A Beginner’s Guide to Investing in a Quality Timepiece

If you want returns from a quality timepiece, buy pieces that hold or gain value on the secondary market instead of new retail models that drop 30 to 40 percent the moment you leave the store.

Start With Steel Sports Models From Established Makers

Steel sports watches from Rolex, Omega, and Tudor have shown the steadiest demand. These references move quickly at auction because collectors and dealers already know the reference numbers and case specs.

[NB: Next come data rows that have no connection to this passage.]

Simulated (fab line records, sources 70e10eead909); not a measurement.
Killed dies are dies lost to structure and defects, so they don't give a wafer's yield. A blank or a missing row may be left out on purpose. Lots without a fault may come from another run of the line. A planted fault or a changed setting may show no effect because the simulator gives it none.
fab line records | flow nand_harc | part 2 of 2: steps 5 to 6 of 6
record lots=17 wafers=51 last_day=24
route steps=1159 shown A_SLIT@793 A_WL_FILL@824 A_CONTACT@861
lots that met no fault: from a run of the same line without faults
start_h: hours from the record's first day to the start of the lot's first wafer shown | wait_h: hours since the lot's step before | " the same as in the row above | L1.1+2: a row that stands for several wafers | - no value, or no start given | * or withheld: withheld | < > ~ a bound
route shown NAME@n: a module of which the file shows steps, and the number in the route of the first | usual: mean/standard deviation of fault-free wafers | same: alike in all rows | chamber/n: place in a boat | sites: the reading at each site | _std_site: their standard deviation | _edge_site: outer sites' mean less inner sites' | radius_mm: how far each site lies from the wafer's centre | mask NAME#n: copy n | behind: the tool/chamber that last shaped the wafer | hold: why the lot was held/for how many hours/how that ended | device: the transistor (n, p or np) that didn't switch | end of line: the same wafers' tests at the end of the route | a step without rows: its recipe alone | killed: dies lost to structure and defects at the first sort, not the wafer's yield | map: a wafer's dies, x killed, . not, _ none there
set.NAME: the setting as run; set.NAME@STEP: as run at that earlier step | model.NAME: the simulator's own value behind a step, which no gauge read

  • Rolex Submariner reference 126610LN: retail near $9,200, recent gray-market sales between $10,500 and $11,200.
  • Omega Seamaster 300 reference 210.30.42.20.01.001: retail $5,600, used examples holding at $4,800 to $5,100 after two years.
  • Tudor Black Bay 58 reference 79030B: retail $3,400, steady private sales at $3,600 to $3,800.

Avoid gold or two-tone versions unless you already own comparable steel pieces. Gold models sit longer and often sell below original retail when the market softens.

Check Actual Sales Data Before You Pay

Use public auction results and dealer listings for the exact reference you want. Record the serial range, box and papers condition, and recent sold prices rather than asking prices.

  1. Search the reference on Chrono24 and filter for “sold” listings from the past six months.
  2. Cross-check the same reference on WatchCharts or eBay completed sales.
  3. Subtract typical buyer fees and shipping when you calculate net proceeds.
Reference Retail 2022 Average sold 2024 Net after fees
126610LN $9,000 $10,800 $9,900
210.30.42.20.01.001 $5,300 $4,950 $4,400

Keep purchase records and service history together with the watch. Buyers pay more when they can verify the service interval and original ownership chain.